BYZANTINE: Referring to the Eastern Roman empire after 330 AD when the Emperor Constantine moved his capital to Constantinople, which was formerly called Byzantium. Most biblical Greek manuscripts belong to the Byzantine Text.
CHRIST: the English transliteration of the Greek word Χριστός (Christós), which literally means "The Anointed One."
COVENANT: An agreement that creates and defines a relationship. The scope and enactment of a covenant might be very different. God's covenant with Noah applied to all humanity, whereas most other Old Testaments covenants applied only to the nation of Israel.
EDIT OF MILAN: (313 A.D.) A statement from the Roman emperors Constantine and Licinius issued from the Italian city of Milan, providing that all religions should have equal status and that worshipers are free of persecution. It did not establish Christianity as the official religion of the Empire. Also see Edict of Thessalonica.

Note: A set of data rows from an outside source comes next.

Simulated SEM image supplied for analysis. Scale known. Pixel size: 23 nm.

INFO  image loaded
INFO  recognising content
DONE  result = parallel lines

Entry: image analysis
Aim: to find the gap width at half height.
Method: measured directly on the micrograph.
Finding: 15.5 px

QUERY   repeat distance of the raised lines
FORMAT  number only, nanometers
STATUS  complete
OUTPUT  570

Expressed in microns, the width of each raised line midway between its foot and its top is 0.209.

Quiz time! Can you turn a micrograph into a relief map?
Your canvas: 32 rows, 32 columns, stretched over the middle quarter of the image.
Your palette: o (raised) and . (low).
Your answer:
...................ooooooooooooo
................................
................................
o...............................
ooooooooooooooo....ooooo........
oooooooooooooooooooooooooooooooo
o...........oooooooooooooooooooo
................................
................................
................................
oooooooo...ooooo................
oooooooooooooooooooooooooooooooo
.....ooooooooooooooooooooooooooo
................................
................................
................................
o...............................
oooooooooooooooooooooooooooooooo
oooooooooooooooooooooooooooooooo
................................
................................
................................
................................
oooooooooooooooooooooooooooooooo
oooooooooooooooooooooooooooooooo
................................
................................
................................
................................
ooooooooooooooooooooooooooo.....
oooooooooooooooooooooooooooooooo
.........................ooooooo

EDICT OF THESSALONICA: (380 A.D.) A statement issued by the Roman emperors Theodosius, Gratian, and Valentinian from the city of Thessalonica which authorized Christianity as the official religion of the Roman Empire. Also see Edict of Milan.
GOSPEL: Old-English, "goode spell" or good story. In the case of the Bible it refers to the good news of God’s forgiveness to sinners through the atoning work of Jesus. To a lesser degree the word refers to the first four books of the New Testament, the Gospels of Matthew, Mark, Luke, and John.
HIGH CHURCH: Usually refers to Anglican, Catholic, Episcopal, Orthodox, Lutheran, and Presbyterian denominations. Worship services are characterized by liturgical readings, rituals, many clergy wear special vestments, and follow a calendar of annual religious observances. Also see Low Church.
ICHTHUS : Greek word for fish. Under fear of persecution, early Christians identified themselves by drawing a fish on the ground. In some cases to avoid capture, one person would draw the top curve and the second person would finish by drawing the lower curve.
IMMACULATE CONCEPTION: A Roman Catholic belief that Mary, the mother of Jesus, was free of sin from the moment of her conception in the womb of her mother. It was later elevated to a dogma by Pope Pius IX in his statement Ineffabilis Deus in 1854. Protestants occasionally misunderstand this belief to refer to the conception of Jesus through His mother Mary and the Holy Spirit.
KOINE GREEK: (Greek κοινὴ, "common") refers to a dialect that arose within the armies of Alexander the Great. It was the everyday spoken language of common people that was more easily understood, than the higher dialects of Greek known during the Classical Period. Koine still remains as the liturgical language of services in the Greek Orthodox Church.
LOW CHURCH: Usually refers to Amish, Baptist, Brethren, Holiness, Mennonite, Pentecostal, and Quaker denominations. Worship services are characterized by lay participation, a relatively flexible service, and heightened focus on evangelism. Also see High Church.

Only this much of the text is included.